Every cigarette turns a page in a book of blank pages.
Here I am again, waiting for inspiration. I palm a lighter and fish half a Spirit from its hiding place in the cleats an old roommate left on the porch. I notice the bright green Nikes every time I walk in the door. They have been there since March.
I’m out of ideas again, which is a desperate place to be when you’re a hyperactive thinker—like a sorority girl hyperventilating over an empty social calendar. Like my hypothetical Alpha Chi, I’m thinking it’s time to do something rash. The cool house is getting oppressive, and I wonder whether the wisps of smoke might be read, like tealeaves or lines on a palm, for a clue to the future. It is nice to feel the jagged edge of each brick on my bared back. They were once smooth and new; they will, someday, be smooth and old. For now, though, they have texture.

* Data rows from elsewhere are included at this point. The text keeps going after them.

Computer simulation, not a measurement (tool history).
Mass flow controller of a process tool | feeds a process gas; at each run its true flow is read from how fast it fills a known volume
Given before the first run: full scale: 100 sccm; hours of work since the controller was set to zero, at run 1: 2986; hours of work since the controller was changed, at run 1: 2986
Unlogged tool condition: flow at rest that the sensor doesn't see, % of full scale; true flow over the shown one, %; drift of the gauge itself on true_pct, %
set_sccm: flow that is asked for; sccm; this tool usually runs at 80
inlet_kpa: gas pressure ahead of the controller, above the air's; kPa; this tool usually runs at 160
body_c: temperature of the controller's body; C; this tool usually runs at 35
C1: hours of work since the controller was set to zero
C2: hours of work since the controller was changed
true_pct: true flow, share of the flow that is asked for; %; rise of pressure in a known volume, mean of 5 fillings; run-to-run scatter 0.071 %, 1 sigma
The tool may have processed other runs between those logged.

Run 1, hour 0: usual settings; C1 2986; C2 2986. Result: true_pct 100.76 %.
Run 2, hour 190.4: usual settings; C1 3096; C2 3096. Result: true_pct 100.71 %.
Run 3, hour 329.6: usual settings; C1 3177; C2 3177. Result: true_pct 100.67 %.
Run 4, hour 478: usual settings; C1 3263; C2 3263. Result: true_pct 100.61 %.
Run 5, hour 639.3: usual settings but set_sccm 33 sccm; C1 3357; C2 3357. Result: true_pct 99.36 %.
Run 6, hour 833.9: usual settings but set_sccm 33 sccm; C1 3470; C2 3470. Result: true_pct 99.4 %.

The day will be hot; Washington wears humidity like a knockout wears a spritz of Shalimar. If you are not careful either will put you to sleep. The unkept yard encroaches impolitely on the white plastic lawn chair we have, so I stay on the stoop. It’s hard to light the stub without burning my nose, and I almost cough myself to death laughing at the idea of walking around with a snout browned by idiocy. It is true, I am an amateur, an initiate, new to the cool desperation of waiting.
In inhale, and decimate myself. To maintain discipline, Roman commanders would kill a tenth of the centurions if a division failed to do its duty. I make a classic mistake of logical confusion, the effect for the cause, when I take the poison. Atonement for my sins, perhaps. If my karmic account is at zero, and I initiate my own pain, is my next punishment voided, a tax credit for the cosmos? A boy chases a ball down the hill; the ball, like everything else, only trying to go where it is wanted.
That’s what I don’t know: where am I needed, where am I wanted? My parents are understanding, too much so perhaps, and I yearn for something to box me in. I can hardly even face the full street; too many possibilities. In need of a smaller world, I close my eyes.
The leaves we burn in self-pity grow on alluvial plains, flattened by the onslaught of wind, water, and time. Curlicuing smoke signifies the approach of stillness. The sun, whose rays provide the energy for the tobacco plant’s lilting upward grasp, slouches towards silence as it lazily exhausts itself. My mind goes off-leash.
Our sun, beloved sun, never will supernova; instead, it heads for quiet stasis, a white dwarf in long contemplation of the suffering it birthed. For a long time, I thought heat death meant the death of the universe by heat, fire and brimstone become full. I might not have been so confused if instead the phenomenon were dubbed the death of heat: the exhaustion of our world’s entropic surplus. A whisper not a bang.
Our world is a hiccup in a quiet torrent, an ugly burp of brightness and right angles in an otherwise bland universe. The place is all taupe and flat, rather boring, without us. Wherever we are not dark and undifferentiated—wherever there is order—it exists as a fluctuation in the probabilistic ledgers, a lotto ticket to existence, an account to be drawn down carefully. Human intervention marshals disorder—our great anti-entropic crusade—and then, the crops cultivated, the leaves harvested, the paper rolled, we hurtle our efforts to oblivion. What we burn accelerates us toward that world of no contrast: the elegant geometry of the bonds, howsoever they are, now broken for a high, their energy dissipated. The electrons seek their base state, and I wish my own directive were so clear.
The slow march to sameness smolders, it seems, in the ashes of our afterthoughts. Reshuffle the deck, we wonder, and who knows what will turn up. This time, though, I’m down to the noxious filter. Time to play the cards I’m dealt. Maybe I can write about it.
When we smoke, we do so waiting, more often than not: for a friend to arrive, for a stroke of genius, for a worldly pain to pass. We flip ahead in the script of my life, hoping for the plot to thicken. We are all waiting to be pulled into something, for something to happen—but nothing ever does. “Happens” is, of course, the most noxious word in the English language.
I head inside, one thing on my mind, and more to follow. We wait, and in our waiting burn the wick of the world.